The effect is now repeated at Monticello, where several of the rooms are of the most vivid yellows and greens. Suddenly George Washington and Thomas Jefferson come across as having the decorative instincts of hippies. In fact, however, compared with what followed they were exceedingly restrained.

When the first ready-mixed paints came onto the market in the second half of the nineteenth century, people slapped them on with something like wild abandon. It became fashionable to have not just powerfully bright colors in the home but as many as seven or eight colors in a single room.

If we looked closely, however, we would be surprised to note that two very basic colors didn’t exist at all in Mr. Marsham’s day: a good white and a good black. The brightest white available was a rather dull off-white, and although whites improved through the nineteenth century, it wasn’t until the 1940s, with the addition of titanium dioxide to paints, that really strong, lasting whites became available. The absence of a good white paint would have been doubly noticeable in early New England, for the Puritans had no white paint and didn’t believe in painting anyway. (They thought it was showy.) So all those gleaming white churches we associate with New England towns are in fact a comparatively recent phenomenon.
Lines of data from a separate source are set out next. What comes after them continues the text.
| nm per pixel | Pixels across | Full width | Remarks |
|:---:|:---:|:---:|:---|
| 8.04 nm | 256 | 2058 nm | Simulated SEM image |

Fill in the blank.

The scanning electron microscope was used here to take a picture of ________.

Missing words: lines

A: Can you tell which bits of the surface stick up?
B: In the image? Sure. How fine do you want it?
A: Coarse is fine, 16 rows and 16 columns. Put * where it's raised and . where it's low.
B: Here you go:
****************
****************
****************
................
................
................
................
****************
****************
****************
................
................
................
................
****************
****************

Also missing from the painter’s palette was a strong black. Permanent black paint, distilled from tar and pitch, wasn’t popularly available until the late nineteenth century. So all the glossy black front doors, railings, gates, lampposts, gutters, downpipes, and other fittings that are such an elemental feature of London’s streets today are actually quite recent. If we were to be thrust back in time to Dickens’s London, one of the most startling differences to greet us would be the absence of black-painted surfaces. In the time of Dickens, almost all ironwork was green, light blue, or dull gray.

Now we may proceed up the stairs to a room that may never actually have killed anyone but has probably been the seat of more suffering and despair than all the other rooms of the house put together.


* Scheele independently discovered eight elements—chlorine, fluorine, manganese, barium, molybdenum, tungsten, nitrogen, and oxygen—but received credit for none of them in his lifetime. He had an unfortunate habit of tasting every substance he worked with, as a way of familiarizing himself with its properties, and eventually the practice caught up with him. In 1786, he was found slumped at his workbench, dead from an accidental overdose.

* Although lead’s dangers have been well known for a long time, it continued to be used in many products well into the twentieth century. Food came in cans sealed with lead solder. Water was often stored in lead-lined tanks. Lead was sprayed onto fruit as a pesticide. Lead was even used in the manufacture of toothpaste tubes. It was banned from domestic paints in the United States in 1978. Although lead has been removed from most consumer products, it continues to build up in the atmosphere because of industrial applications. The average person of today has about 625 times more lead in his system than someone of fifty years ago.

• CHAPTER XV •


THE BEDROOM

I

The bedroom is a strange place. There is no space within the house where we spend more time doing less, and doing it mostly quietly and unconsciously, than here, and yet it is in the bedroom that many of life’s most profound and persistent unhappinesses are played out. If you are dying or unwell, exhausted, sexually dysfunctional, tearful, racked with anxiety, too depressed to face the world, or otherwise lacking in equanimity and joy, the bedroom is the place where you are most likely to be found. It has been thus for centuries, but at just about the time that the Reverend Mr. Marsham was building his house an entirely new dimension was added to life behind the bedroom door: dread. Never before had people found more ways to be worried in a small, confined space than Victorians in their bedrooms.